The new school will be named Cristo Rey Fort Worth High School at Our Mother of Mercy.
Cristo Rey, a Chicago-based network, has 30 schools across the country, including Cristo Rey Dallas which opened in August with 122 first-year students, said Gunnar Rawlings, Cristo Rey Dallas Corporate Work Study Program Director.
The Cristo Rey Network was established in 2001 by Father John P. Foley to provide low-income high school students in the inner-city a path to college through education. Cristo Rey schools, according to their website, focus on providing economic opportunity for communities, generating about $100 million into the economy.
The program advocates for quality education as a pathway to “economic self-sufficiency.”
The program is a work-study that allows students to work a part-time job while attending school. A team of four students covers one full-time job without missing class, working 9 a.m.- 5 p.m.

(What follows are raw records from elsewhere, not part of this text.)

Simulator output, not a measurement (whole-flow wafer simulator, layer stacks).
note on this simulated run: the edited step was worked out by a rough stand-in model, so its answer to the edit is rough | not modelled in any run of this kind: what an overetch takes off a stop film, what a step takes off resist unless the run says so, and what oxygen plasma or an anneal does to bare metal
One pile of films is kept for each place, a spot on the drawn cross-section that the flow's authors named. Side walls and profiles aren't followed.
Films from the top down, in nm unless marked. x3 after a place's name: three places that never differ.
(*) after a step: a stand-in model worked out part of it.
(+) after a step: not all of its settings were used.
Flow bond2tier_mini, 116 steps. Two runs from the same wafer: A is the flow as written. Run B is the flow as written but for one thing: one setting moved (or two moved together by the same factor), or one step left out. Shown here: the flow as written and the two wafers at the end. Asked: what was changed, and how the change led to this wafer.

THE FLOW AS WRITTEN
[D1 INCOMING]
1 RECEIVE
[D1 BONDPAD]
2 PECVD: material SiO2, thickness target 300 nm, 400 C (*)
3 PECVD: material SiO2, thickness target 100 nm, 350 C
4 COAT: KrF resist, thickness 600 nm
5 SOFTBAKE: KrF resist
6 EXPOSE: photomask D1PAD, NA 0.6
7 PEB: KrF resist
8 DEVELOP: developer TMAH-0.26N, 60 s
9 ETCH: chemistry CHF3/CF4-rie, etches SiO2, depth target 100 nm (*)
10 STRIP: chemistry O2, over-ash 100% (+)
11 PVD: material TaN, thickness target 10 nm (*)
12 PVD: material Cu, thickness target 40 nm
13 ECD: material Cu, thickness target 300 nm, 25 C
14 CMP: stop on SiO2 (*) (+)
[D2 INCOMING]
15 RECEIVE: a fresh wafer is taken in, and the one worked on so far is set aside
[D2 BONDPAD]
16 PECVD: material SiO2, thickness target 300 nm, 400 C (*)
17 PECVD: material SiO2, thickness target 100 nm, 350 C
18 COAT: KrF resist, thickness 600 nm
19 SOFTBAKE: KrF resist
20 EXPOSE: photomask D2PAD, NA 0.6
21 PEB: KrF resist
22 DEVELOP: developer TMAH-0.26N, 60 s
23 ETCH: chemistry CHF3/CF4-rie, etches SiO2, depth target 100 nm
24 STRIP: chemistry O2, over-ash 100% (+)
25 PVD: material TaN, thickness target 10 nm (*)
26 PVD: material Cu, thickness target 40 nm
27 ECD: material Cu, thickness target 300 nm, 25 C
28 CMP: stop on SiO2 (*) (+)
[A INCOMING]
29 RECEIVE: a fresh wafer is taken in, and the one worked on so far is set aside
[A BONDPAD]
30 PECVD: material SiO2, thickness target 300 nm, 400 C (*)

“These kids aren’t working basic jobs,” said Pat Svacina, Communication Director of the Catholic Diocese of Fort Worth. “They work at legitimate companies.”
Students work at large companies such as AT&T, law firms like Locke Lord and news organizations such as the Dallas Morning News, said Rawlings.
Cristo Rey Network targets communities with family incomes under $35,000 and high unemployment rates, said Svacina. The money students earn goes toward their tuition at the school. Tuition costs about $13,250 per year and the work study program can pay for more than half that sum.
To prepare for these jobs, all 30 schools in the Cristo Rey network put their students through summer training where they learn how to conduct themselves in the corporate world, with lessons on professional etiquette and computer skills, said Rawlings.
Cristo Rey schools provide exposure to white collar corporate environments for low-income kids they otherwise wouldn’t see and the program also educates students’ families about the importance of a college education, said Rawlings.
Even in Cristo Rey Dallas’s infancy in Texas, Rawlings said he sees its power.
“It’s the students that are doing it,” said Rawlings. “They have to want it.”